The two most artistically interesting people I know are Liz Lerman and Adrian Danzig. Liz is the founding Artistic Director of Liz Lerman Dance Exchange, and Adrian the Artistic Director of 500 Clown. What do a dancer and a clown have in common? They ask the most daring artistic questions and risk their take on the answer in performance. For each, differently, failure is part of the bargain between them, their ensembles and their audiences.
Whatever question I ask Liz, she will answer with a different proposal and set of questions. This is how she creates art as well. Built into her creation process is the willingness to destroy her own premise, see what holds up, rebuild from there. Knowing what to jettison and what to keep is what distinguishes great artists. She has a book, Hiking the Horizontal: Field Notes From a Choreographer to be published by Wesleyan University press coming in spring 2011. I look forward to reading it.
Liz and I had a conversation about the difference between practice and rehearsal. Practice is skill-based. You practice the individual components of your art: plies at the barre, scales on a guitar, anatomy sketches in charcoal. The goal is perfection. Rehearsal is where you learn what doesn’t work. Rehearsal is where you try things. Where you go for the big “what if.” The goal of rehearsal is failure. If not in rehearsal where? In performance in front of an audience?
Liz and I wondered, if business is theater, then when do business performers (workers) get to rehearse.? If business is theater and process serves as the script, when and where do business performers learn what doesn’t work? When do workers get to build destruction into the business premise and come up with a better one? Unfortunately for customers, workers fail in performance when the stakes are highest. It’s hard to overcome a bad script and a lack of direction. Instead, managers often double down on the ideas and processes that got them in trouble in the first place. Management rarely questions their premise. Artists always do.
Branding Lesson–Build destruction into your own argument, see what holds up, and build around that. Repeat.
500 Clown (there are three of them), also asks big artistic questions. What makes them so unique is that their approach is to stage failure. Yes they use rehearsal to try things and fail, and they aim to demonstrate in performance that failure is part of the human experience, and survivable. A clown by nature subverts authority. To 500 Clown traditional theater itself represents authority. The script is authority. The fourth wall is authority. All must be subverted by clown-play. They’re clowns and clowns screw things up, of course, because they’re human. A clown by nature is also resilient!
The 500 Clown belief system goes like this…
500 Clown believes that life is worth the risk.
500 Clown wants to respect the actor as the primary artist, and not just serve as a mouthpiece for the writer and director.
In live performance it’s the actor, not the writer or director, who charges the moment. The objective is to feel something and do something authentic. 500 Clown wants to show that having a profound experience in public is survivable.
If we succeed, we show the respect for the audience and allow them to have their own profound experience.

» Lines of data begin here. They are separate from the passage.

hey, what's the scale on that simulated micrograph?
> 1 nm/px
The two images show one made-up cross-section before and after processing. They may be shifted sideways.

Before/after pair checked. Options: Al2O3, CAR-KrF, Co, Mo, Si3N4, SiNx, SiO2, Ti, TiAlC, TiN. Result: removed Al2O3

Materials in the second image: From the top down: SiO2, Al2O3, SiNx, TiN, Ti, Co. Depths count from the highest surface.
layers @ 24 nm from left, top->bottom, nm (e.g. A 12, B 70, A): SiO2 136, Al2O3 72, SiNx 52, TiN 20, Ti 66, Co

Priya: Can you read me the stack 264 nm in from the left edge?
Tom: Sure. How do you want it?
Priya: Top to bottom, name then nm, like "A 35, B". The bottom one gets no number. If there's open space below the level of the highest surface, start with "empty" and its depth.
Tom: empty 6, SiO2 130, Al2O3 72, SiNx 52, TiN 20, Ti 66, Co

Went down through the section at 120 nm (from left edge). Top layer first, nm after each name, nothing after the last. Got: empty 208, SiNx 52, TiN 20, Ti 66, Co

* * * That is what good branding is and does! Oh, that business would regard their workers as the “primary artist” versus the owner (author) or manager (director) * * *
500 Clown recently performed 500 Clown Macbeth in Baltimore at the Creative Alliance. Their interpretation is based on a very simple premise: clown want crown. It takes them up to two years to develop a piece. It takes so long because they keep asking big questions and starting over. Their director doesn’t provide answers. She helps them decide what to jettison and what to keep. There is no single right answer. There is what works and what works more provocatively.
500 Clown deconstructs classic text, aims high and leaves no wiggle room artistically. They keep their edge by making the audience central to the storytelling. The risk of failure is high.
No one creates instant community better than 500 Clown. No one takes risks, and profits from doing so, more than 500 Clown.
Branding Lesson–Aim high and leave no wiggle room. Put your audience inside the story.